Surreal games: “The exquisite corpses” | MÁS LITERATURA

 

The exquisite corpses


The game was always an important factor for the avant-garde artists, because they considered that the ludic aspects were essential to refresh and renew the literary or plastic oeuvres. In fact, Tristan Tzara, one of the greatest representatives of Dadaism, commented that, to make a dada poem, it was necessary to cut out words from a newspaper, place them inside a bag, shake, and then take out the words at random to paste them on a paper, and thus obtain a poem.

These actions generated a position against the academic norms to create art. Therefore, the game broke with the serious and hermetic attitude of the intellectual groups of the early 20th century and, in this way, opened the path to new possibilities of conceiving an anti-aesthetic and anti-normative art.

Following the Dadaist influence, the surrealists later created their own game: the exquisite corpse, or in French “Le cadavre exquis”. This method of creation was a game of consequences. That is to say, a person drew or placed a phrase on paper, then passed it to the next person to continue with the work and thus, consecutively, the page was turned until a poem, a story, or a painting was finished.


The exquisite corpses
The exquisite corpse. Yves Tanguy.



Through the exquisite corpses there was a collective idea of ​​an oeuvre, breaking with the idea of ​​the artist's individual work. André Breton mentioned the following about the exquisite corpses: "What was exciting for us in these types of productions was the certainty that, for better or worse, they represented something that was not possible by the work of a single mind."

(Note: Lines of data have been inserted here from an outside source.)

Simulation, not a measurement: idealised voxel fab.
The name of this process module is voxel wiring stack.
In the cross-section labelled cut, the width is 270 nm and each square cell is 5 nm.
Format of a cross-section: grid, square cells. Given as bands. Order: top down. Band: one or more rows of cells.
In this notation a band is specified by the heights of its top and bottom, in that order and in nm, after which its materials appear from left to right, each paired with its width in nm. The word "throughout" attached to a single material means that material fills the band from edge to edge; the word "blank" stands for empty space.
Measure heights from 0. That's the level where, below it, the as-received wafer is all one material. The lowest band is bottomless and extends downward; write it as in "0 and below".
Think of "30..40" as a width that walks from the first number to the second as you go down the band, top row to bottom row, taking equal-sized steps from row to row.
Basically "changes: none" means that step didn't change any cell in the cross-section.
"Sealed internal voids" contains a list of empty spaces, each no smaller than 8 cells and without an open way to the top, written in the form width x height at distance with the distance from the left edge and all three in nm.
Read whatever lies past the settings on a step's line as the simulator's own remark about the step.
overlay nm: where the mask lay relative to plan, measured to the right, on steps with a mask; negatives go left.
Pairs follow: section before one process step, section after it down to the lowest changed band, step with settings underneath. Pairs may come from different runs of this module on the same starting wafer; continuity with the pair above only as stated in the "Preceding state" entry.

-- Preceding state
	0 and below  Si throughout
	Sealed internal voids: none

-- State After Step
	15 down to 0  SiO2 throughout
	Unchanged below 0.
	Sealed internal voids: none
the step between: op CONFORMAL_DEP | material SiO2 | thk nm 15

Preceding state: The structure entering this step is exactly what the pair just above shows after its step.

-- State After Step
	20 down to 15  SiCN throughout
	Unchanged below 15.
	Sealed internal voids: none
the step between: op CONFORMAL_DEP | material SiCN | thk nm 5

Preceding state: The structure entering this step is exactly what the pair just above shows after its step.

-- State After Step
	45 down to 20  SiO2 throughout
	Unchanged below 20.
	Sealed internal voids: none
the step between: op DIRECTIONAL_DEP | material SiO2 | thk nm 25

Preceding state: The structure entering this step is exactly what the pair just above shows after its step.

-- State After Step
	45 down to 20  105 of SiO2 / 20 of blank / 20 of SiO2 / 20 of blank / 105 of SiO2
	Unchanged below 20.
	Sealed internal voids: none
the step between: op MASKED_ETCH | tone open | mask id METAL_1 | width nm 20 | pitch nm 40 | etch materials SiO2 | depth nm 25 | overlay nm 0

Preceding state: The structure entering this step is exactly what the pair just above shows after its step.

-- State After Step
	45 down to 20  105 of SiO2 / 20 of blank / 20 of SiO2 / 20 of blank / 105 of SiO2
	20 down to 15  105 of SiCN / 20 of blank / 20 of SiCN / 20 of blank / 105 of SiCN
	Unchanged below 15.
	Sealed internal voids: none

Breton, being one of the greatest representatives of surrealism, participated with his companions in the creation of exquisite corpses, mainly with Marcel Duchamp, Benjamin Péret, Yves Tanguy and Pierre Reyerdy. This group used several techniques to make their works, as they used drawing or collage to generate surreal oeuvres.

In this way, figures were born that apparently lacked meaning, but that gave it the style and identity of an avant-garde that was tired of the prevailing rationalism in the creation of 20th-century art.